Since it’s winter here, the sun goes down at about 6, which didn’t leave much time after training for exploring the city. We usually ran errands and walked around the city for a bit. The wine and beer here are VERY cheap and delicious…we’re talking a huge bottle of wine for $1900 pesos (about $4 American Dollars). We had wine just about every night with dinner and hung out, talked, played cards/drinking games, and practiced our Spanish.
It was quite cold in Santiago, not just because of the weather, but also because central heating is not common. I slept in thick socks (I am so thankful you found those Brad), running pants, a t-shirt, and a hoodie. I’ve learned the art of layering and rarely take off my scarf (now I understand their true purpose other than for fashion).
Though I have only been in Chile for a week (that went by extremely fast), I feel like I have been in Chile for quite some time. The people here are so nice and every day is a new adventure. When I would get a (rare) spare moment by myself this week, I came to terms with the feeling that there is no other place I should be right now. Chile feels right. I’ve met some really quality people while here—other volunteers and Chileans. It’s interesting to put 30 strangers together in a room with one commonality and hear the diversity of backgrounds from which we all come.

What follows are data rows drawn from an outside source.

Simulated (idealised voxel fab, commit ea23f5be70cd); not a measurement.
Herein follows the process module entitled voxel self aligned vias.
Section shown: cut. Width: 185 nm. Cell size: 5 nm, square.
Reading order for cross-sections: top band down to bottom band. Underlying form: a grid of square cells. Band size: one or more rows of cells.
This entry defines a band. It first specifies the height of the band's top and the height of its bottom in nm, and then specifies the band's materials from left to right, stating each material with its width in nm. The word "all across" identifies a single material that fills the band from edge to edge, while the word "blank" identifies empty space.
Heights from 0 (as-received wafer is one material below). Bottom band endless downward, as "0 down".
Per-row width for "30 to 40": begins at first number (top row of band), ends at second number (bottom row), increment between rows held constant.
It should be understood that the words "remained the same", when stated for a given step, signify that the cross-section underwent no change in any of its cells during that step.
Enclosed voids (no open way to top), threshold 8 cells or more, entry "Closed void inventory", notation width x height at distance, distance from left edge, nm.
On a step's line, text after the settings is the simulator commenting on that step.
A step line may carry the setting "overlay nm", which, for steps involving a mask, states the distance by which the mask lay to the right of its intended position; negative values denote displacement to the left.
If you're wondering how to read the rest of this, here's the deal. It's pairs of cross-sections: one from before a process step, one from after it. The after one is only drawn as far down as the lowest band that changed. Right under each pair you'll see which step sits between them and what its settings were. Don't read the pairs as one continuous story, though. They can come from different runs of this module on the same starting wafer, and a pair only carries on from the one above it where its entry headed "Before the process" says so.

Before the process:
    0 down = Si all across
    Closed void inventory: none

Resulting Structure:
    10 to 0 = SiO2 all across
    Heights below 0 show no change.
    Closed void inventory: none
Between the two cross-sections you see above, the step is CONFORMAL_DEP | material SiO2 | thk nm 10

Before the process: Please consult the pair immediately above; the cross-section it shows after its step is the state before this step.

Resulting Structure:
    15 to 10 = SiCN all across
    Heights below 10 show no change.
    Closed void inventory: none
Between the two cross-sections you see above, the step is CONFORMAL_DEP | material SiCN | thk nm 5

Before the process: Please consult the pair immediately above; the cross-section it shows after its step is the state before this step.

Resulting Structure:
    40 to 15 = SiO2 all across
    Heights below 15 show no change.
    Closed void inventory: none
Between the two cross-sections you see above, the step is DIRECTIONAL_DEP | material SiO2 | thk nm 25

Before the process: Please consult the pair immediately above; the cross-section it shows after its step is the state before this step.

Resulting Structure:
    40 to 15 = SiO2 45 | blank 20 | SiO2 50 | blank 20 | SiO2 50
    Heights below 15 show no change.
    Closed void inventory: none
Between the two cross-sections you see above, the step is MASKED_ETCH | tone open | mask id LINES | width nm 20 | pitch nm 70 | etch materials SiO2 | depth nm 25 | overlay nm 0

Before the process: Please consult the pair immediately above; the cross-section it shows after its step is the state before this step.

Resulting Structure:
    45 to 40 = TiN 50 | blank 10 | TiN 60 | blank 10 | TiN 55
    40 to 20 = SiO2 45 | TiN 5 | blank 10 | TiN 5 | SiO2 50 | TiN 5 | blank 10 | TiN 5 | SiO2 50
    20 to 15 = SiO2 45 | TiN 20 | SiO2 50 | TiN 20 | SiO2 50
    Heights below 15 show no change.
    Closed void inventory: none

I spent the majority of my time with Saniye (born in Turkey, lives in Scotland), Paul (THE man….from Iowa), Liz (NYC), Liz (from New York and whose B-day was on Thursday...the picture to the left is a group of the volunteers out celebrating the girl in white's bday...and we also made some new Chilean friends), Kendra (from Cleveland but lives in NYC), and Eric (New Jersey). My hostel roommates were from Michigan (Michelle…she went to MSU…ew), Florida (Francey), and Australia (Zan…spelled “zed-a-n” in her little Australian accent). Though I may be thousands of miles away from Denver, there is a guy here (Ari) who went to Cherry Creek. We automatically bonded over this and proudly chanted Cherry Creek cheers some evenings. Small world… OOH!!! And one of my fave people: Patricia. She's one of the workers at the hostel, and she is a sweetheart. She’s from Honduras, so we were able to understand her Spanish a bit better than the rest of the Chileans. She’d always hook me up with a second helping at dinner and “agua caliente” (hot water) for my sleepy time tea at night.